By the time Caesar was preparing to introduce the new Julian calendar in 46 BCE, the calendar had slipped several months off the solar cycle. To correct this drift, Caesar added several short-term months to the end of the year, meaning that 46 BCE lasted 445 days. With the dawn of 45 BCE, the Julian calendar became the dominant system across the Roman world. It improved on previous calendars by measuring a year at 365.25 days, meaning that once every four years, an extra day would be added to the calendar.

The Julian calendar would remain the standard across the western world until the 1500s. Even though it was much more accurate than calendars that came before it, the difference between the 365.25 days per year and the actual 365.2422 was enough that each year, the calendar drifted 11 minutes.

Enter the Catholic Church, who wanted to see the spring equinox be as close to the Easter holiday as possible each year.

“16th century popes were dealing with unrest in the Christian world,” Overtoom said. “Specifically, the rise of Protestantism, and the popes saw a change to the calendar as a way for Catholics to make the world catholic again, by basing it on the legacy of the First Council of Nicaea of 325 CE.”

The First Council of Nicaea was a gathering of Bishops that, among other things, determined when the celebration of Easter would occur.

And so, in 1582, Pope Gregory XIII ushered in the new, Gregorian calendar, further improving on the Julian calendar. It did this by taking out three leap years every 400 years, reducing the drift even more. To realign the calendar to the solar year, Pope Gregory declared Oct. 4, 1582 the last day of the Julian calendar. The next day would be the debut of the Gregorian calendar, on Oct. 15, skipping ten calendar days and righting the discrepancy.

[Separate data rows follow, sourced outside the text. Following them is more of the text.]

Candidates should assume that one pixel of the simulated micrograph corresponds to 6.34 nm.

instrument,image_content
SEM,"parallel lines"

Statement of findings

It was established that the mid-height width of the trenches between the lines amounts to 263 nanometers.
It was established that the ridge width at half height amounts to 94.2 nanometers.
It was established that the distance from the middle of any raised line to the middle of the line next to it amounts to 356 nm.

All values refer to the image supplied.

An algorithm was devised to determine whether a leap year is skipped:

if (year is not divisible by 4) then (it is a common year)
else if (year is not divisible by 100) then (it is a leap year)
else if (year is not divisible by 400) then (it is a common year)
else (it is a leap year)

The calendar was quickly adopted by Catholic countries, and eventually, the rest of the world followed. Russia later adopted the calendar in the midst of World War I after the Bolshevik Revolution, Overtoom said. Saudi Arabia was the latest major country to make the transition, substituting the Islamic calendar for the Gregorian calendar in 2016.